An index is a data structure that makes lookups fast. Without one, the database scans every row. With the right index, it jumps directly to the rows you need. Understanding indexes is the single highest-leverage database skill.
How B-Tree Indexes Work
Most database indexes are B-trees (balanced trees). Think of it like a phone book: instead of reading every entry, you jump to the right section, then the right page, then the right entry. The cost goes from O(n) to O(log n).
When you create an index:
CREATE INDEX idx_users_email ON users(email);
The database builds a separate sorted data structure pointing from email values to the corresponding rows. Lookups by email are now fast.
Composite Indexes
Indexes on multiple columns follow the “leftmost prefix” rule:
CREATE INDEX idx_orders_user_date ON orders(user_id, created_at);
This index helps with:
WHERE user_id = 123(uses first column)WHERE user_id = 123 AND created_at > '2026-01-01'(uses both columns)WHERE user_id = 123 ORDER BY created_at(uses both for filter and sort)
It does not help with:
WHERE created_at > '2026-01-01'alone (can’t skip the first column)
Column order in composite indexes matters. Put the most selective column first, and the column you range-scan on last.
When Indexes Hurt
Indexes aren’t free:
- Write overhead. Every INSERT, UPDATE, and DELETE must update the index. More indexes = slower writes.
- Storage. Indexes consume disk space. A table with 10 indexes might have more index storage than data storage.
- Maintenance. Indexes can become fragmented over time and need rebuilding.
The EXPLAIN Plan
Always check whether your index is being used:
EXPLAIN ANALYZE
SELECT * FROM orders
WHERE user_id = 42
AND status = 'pending'
ORDER BY created_at DESC
LIMIT 10;
Look for:
- Index Scan or Index Only Scan: Your index is being used.
- Seq Scan: Full table scan. Either no suitable index exists or the optimizer decided scanning is cheaper (small tables, low selectivity).
- Bitmap Index Scan: The database is combining multiple indexes.
Rules of Thumb
- Index columns in WHERE, JOIN, and ORDER BY clauses.
- Don’t index everything. If a column has low cardinality (e.g., boolean), an index probably won’t help.

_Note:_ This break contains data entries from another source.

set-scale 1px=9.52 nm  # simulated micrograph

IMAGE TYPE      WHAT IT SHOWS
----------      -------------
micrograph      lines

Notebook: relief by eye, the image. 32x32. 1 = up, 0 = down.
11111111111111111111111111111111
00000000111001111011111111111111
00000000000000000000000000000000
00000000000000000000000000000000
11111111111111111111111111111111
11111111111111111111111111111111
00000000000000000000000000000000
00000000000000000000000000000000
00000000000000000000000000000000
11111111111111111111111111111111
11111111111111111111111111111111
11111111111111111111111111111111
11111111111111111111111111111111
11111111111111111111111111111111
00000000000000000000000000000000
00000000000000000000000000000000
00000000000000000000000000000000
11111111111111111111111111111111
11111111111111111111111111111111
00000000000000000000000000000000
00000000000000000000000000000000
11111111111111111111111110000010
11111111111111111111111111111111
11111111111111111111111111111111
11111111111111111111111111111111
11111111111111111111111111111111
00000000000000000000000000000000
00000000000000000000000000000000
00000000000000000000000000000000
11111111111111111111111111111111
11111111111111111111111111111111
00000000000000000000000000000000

- Cover your queries. An “index-only scan” is fastest because the database never reads the table itself.
- Monitor slow queries. Let real workload data guide your indexing decisions, not guesses.
- Remove unused indexes. They cost write performance for zero benefit.
Good indexing is the difference between a query that takes 500ms and one that takes 2ms. It’s worth understanding deeply.